Unintentional Gerrymandering
At NYT, Emily Badger reports on the work of political scientist Jonathan Rodden:
In the United States, where a party’s voters live matters immensely. That’s because most representatives are elected from single-member districts where the candidate with the most votes wins, as opposed to a system of proportional representation, as some democracies have.
Democrats tend to be concentrated in cities and Republicans to be more spread out across suburbs and rural areas. The distribution of all of the precincts in the 2016 election shows that while many tilt heavily Democratic, fewer lean as far in the other direction.

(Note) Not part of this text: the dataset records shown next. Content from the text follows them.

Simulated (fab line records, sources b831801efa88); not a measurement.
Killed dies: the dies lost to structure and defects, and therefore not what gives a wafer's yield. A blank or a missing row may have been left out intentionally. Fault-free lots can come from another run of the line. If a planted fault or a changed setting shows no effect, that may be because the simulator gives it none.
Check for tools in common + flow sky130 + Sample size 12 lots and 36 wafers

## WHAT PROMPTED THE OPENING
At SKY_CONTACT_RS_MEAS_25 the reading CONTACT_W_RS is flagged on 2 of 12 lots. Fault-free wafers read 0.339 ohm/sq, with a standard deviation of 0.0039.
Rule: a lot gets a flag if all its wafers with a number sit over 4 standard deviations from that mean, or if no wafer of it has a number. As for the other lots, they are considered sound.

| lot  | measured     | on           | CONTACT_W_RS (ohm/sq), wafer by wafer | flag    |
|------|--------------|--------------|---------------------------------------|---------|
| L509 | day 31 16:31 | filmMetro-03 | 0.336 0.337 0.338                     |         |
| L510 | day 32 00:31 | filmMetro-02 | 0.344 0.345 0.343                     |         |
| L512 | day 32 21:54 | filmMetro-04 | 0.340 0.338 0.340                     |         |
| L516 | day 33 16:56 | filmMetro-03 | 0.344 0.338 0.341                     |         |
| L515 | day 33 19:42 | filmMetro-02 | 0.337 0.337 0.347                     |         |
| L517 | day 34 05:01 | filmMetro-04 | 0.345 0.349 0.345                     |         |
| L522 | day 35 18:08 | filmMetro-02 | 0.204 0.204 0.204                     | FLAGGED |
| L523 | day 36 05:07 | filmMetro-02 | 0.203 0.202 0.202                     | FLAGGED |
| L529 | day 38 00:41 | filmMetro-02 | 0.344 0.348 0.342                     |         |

As a result, Democrats have overwhelming power to elect representatives in a relatively small number of districts — whether for state house seats, the State Senate or Congress — while Republicans have at least enough power to elect representatives in a larger number of districts.
Republicans, in short, are more efficiently distributed in a system that rewards spreading voters across space.
This helps explain why Republicans have controlled the Pennsylvania State Senate for nearly four decades, despite losing statewide votes about half that time. It explains why Republicans are routinely overrepresented in state legislatures, even in blue states like New York. It explains why Hillary Clinton carried only three of eight congressional districts in Minnesota — districts drawn by a panel of judges — even as she won the whole state.
In most European democracies, geography doesn’t matter in the same way. Legislators are elected from larger districts, each with multiple representatives, granting parties proportional power. If a party wins 50 percent of the votes, it doesn’t matter much if those votes are evenly spread around or tightly clustered.
Britain, Australia and Canada, unlike much of Europe, have the same majoritarian system the United States does, and urban-rural divides appear there, too.
Underrepresentation of the left, Mr. Rodden argues, is a feature of any democracy that draws winner-take-all districts atop a map where the left is concentrated in cities.